Published on June 26, 2016
A drive-through, or drive-thru, is a type of service provided by a business that allows customers to purchase products without leaving their cars. The format was pioneered in the United States in the 1930s by Jordan Martin,but has since spread to other countries. The first recorded use of a bank using a drive-up window teller was the Grand National Bank of St. Louis, Missouri in 1930. The drive-up teller allowed only deposits at that time.
Orders are generally placed using a microphone and picked up in person at the window. A drive-through is different from a drive-in in several ways – the cars create a line and move in one direction in drive-throughs, and normally do not park, whereas drive-ins allow cars to park next to each other, the food is generally brought to the window by a server, called a carhop, and the customer can remain in the parked car to eat. However, during peak periods, to keep the queue down and avoid traffic-flow problems, drive-throughs occasionally switch to an “order at the window, then park in a designated space” model where the customer will receive their food from an attendant when it is ready to be served. This results in a perceived relationship between the two service models.

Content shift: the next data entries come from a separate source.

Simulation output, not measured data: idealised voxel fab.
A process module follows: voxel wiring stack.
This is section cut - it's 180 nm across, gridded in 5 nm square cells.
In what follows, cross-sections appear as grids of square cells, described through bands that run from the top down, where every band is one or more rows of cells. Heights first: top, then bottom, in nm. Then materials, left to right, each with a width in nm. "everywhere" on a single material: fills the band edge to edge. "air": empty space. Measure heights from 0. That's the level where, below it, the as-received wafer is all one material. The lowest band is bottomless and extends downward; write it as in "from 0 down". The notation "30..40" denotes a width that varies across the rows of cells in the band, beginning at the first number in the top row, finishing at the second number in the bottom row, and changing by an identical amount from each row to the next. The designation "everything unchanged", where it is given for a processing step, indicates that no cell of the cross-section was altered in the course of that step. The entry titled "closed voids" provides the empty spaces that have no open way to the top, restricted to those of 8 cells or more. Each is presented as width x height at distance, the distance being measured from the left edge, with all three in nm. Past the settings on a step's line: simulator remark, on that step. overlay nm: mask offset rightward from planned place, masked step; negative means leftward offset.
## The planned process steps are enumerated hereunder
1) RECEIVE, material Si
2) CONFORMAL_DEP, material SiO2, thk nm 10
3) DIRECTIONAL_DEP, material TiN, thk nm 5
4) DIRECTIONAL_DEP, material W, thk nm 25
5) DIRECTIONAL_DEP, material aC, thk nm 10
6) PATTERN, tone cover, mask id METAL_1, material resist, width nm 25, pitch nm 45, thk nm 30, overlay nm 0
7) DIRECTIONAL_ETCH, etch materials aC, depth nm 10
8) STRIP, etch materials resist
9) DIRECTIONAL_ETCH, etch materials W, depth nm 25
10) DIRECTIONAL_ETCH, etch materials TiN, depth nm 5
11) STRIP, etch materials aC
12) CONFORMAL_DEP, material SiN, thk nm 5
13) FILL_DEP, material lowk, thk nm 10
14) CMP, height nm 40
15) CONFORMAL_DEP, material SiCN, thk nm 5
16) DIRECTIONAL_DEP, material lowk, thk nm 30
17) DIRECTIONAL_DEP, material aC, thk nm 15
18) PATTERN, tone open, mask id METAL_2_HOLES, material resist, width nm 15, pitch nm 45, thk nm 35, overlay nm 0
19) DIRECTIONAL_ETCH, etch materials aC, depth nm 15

Drive-throughs have generally replaced drive-ins in popular culture, and are now found in the vast majority of modern American fast-food chains. Sometimes, a store with a drive-through is referred to as a “drive-through,” or the term is attached to the service, such as, “drive-through restaurant,” or “drive-through bank.”
Drive-throughs typically have signs over the drive-through lanes to show customers which lanes are open for business. The types of signage used is usually illuminated so the “open” message can be changed to a “closed” message when the lane is not available.